My mathematics textbook lists the following example:
If $\ a,b,c\in ℝ\ $ and $\ a^2+b^2+c^2=1\ $ then the minimum and maximum value of $\ ab+bc+ca\ $ is:
(A) $\ \frac{1}{2}, 1\ $
(B) $\ 1, 4\ $
(C) $\ \frac{1}{2}, \frac{3}{2}\ $
(D) $\ -\frac{1}{2}, 1\ $
To which, it says:
Given, $\ a^2+b^2+c^2=1$
We know that $\ (a+b+c)^2\geq0\ $
$\ \implies a^2+b^2+c^2+2ab+2bc+2ca\geq0$
$\ \implies 1+2(ab+bc+ca)\geq0$
$\ \implies ab+bc+ca\geq\frac{-1}{2}$
Also, $\ (b-c)^2+(c-a)^2+(a-b)^2\geq0\ $
$\ \implies 2(a^2+b^2+c^2)-2(ab+bc+ca)\geq0$
$\ \implies 2(1)\geq2(ab+bc+ca)$
$\ \implies ab+bc+ca\leq1$
$\therefore\ $(D) $\ -\frac{1}{2}, 1\ $ is the correct answer.

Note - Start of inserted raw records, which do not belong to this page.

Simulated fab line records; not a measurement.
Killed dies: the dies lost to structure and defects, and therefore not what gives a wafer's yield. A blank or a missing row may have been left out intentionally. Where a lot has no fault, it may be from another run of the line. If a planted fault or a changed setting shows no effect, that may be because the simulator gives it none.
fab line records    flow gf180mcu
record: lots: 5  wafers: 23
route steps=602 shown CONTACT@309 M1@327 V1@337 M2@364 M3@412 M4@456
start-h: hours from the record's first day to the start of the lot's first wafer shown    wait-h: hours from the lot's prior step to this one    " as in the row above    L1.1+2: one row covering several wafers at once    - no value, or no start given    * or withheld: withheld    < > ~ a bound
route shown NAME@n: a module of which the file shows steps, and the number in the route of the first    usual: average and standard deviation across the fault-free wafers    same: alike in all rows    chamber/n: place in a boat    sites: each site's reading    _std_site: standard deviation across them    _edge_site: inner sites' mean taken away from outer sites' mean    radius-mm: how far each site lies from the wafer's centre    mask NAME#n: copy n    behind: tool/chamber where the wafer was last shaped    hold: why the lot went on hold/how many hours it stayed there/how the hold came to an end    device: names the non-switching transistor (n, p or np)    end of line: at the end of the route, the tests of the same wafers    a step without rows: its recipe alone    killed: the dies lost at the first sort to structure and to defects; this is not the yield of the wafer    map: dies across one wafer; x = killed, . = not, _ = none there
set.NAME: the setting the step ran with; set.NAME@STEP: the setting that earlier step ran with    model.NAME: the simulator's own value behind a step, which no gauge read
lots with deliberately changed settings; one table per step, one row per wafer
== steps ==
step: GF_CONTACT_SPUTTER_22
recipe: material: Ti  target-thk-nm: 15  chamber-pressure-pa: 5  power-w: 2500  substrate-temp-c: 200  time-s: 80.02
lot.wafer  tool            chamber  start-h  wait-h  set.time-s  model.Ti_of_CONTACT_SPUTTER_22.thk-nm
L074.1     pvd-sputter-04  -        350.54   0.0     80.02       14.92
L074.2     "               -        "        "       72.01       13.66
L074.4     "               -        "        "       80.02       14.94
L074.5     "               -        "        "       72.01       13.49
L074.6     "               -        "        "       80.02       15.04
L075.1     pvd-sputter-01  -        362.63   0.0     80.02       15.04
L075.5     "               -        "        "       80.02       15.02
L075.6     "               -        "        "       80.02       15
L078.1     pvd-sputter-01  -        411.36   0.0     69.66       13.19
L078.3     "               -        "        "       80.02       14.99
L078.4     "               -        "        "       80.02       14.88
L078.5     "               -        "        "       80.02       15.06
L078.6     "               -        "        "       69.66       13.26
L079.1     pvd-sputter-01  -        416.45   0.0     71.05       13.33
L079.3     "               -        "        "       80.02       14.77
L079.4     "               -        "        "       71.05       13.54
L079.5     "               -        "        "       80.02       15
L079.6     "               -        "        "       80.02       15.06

However, I fail to understand how that puts us in the confidence that no other interval exists for $\ ab+bc+ca\ $. Simply put, just like simplifying $\ (a+b+c)^2\ $ and re-factoring $\ (b-c)^2+(c-a)^2+(a-b)^2\ $ yield two different inequality expressions, how do we know that factoring some other way won't result in an interval that might affect the maximum or minimum possible value?
Set $f(x,y,z)=xy+yz+zx.$ We know already that $$-\frac{1}{2}\le f(x,y,z) \le 1.$$
It suffices to find $(x,y,z)$ such that the values $-\frac{1}{2}$ and $1$ are obtained.
If $x=y=z,$ then the given constraint rewrites $$1=x^2+y^2+z^2=3x^2.$$ Also, $$f(x,x,x)=3x^2=1.$$ This maximal value is obtained in points $$\left(-\frac{1}{\sqrt3},-\frac{1}{\sqrt3},-\frac{1}{\sqrt3}\right) \quad\text{and} \quad \left(\frac{1}{\sqrt3},\frac{1}{\sqrt3},\frac{1}{\sqrt3}\right).$$
For the minimum, choose one variable nul and two others opposite (we want to obtain negative product), WLOG $$(x,y,z)=(x,-x,0).$$ Then $$1=x^2+y^2+z^2=2x^2$$ and $$f(x,-x,0)=-x^2=-\frac{1}{2}.$$